Thread (62 messages) 62 messages, 4 authors, 2025-10-27
STALE239d

[PATCH v3 00/10] builtin/maintenance: introduce "geometric" strategy

From: Patrick Steinhardt <hidden>
Date: 2025-10-24 06:57:21

Hi,

by default, git-maintenance(1) uses git-gc(1) to perform repository
housekeeping. This tool has a couple of shortcomings, most importantly
that it regularly does all-into-one repacks. This doesn't really work
all that well in the context of monorepos, where you really want to
avoid repacking all objects regularly.

An alternative maintenance strategy is the "incremental" strategy, but
this strategy has two downsides:

  - Strategies in general only apply to scheduled maintenance. So if you
    run git-maintenance(1), you still end up with git-gc(1).

  - The strategy is designed to not ever delete any data, but a full
    replacment for git-gc(1) needs to also prune reflogs, rereree caches
    and vanished worktrees.

This patch series aims to fix both of these issues.

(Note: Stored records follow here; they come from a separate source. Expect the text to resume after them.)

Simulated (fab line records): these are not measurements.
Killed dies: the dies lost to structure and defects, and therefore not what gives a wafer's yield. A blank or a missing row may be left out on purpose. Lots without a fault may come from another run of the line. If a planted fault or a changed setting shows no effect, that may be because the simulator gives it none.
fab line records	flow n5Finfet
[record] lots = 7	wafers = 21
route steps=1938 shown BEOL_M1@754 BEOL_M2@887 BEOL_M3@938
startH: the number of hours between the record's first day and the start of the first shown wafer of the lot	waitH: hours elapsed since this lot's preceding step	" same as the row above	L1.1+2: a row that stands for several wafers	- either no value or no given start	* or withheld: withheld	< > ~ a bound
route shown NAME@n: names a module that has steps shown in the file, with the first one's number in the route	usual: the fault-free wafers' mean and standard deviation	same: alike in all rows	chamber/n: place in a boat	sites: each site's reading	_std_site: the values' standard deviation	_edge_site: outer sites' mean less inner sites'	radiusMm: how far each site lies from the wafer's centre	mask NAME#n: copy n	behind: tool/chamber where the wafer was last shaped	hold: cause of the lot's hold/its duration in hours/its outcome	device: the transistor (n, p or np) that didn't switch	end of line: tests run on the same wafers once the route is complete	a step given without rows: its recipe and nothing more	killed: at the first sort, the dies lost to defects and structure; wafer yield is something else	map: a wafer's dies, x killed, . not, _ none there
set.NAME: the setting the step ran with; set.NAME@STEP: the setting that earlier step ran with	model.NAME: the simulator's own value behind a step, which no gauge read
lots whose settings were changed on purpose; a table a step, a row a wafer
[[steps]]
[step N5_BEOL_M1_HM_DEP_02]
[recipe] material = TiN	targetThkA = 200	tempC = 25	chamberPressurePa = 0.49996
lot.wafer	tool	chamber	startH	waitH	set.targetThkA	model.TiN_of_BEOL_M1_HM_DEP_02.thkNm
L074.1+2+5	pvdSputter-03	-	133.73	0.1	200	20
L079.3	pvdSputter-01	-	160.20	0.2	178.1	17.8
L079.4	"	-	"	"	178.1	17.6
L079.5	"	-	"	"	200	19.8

First, the series introduces a new "geometric" maintenance task, which
makes use of geometric repacking as exposed by git-repack(1) in the
general case. In the case where a geometric repack ends up merging all
packfiles into one we instead do an all-into-one repack with cruft packs
so that we can still phase out objects over time.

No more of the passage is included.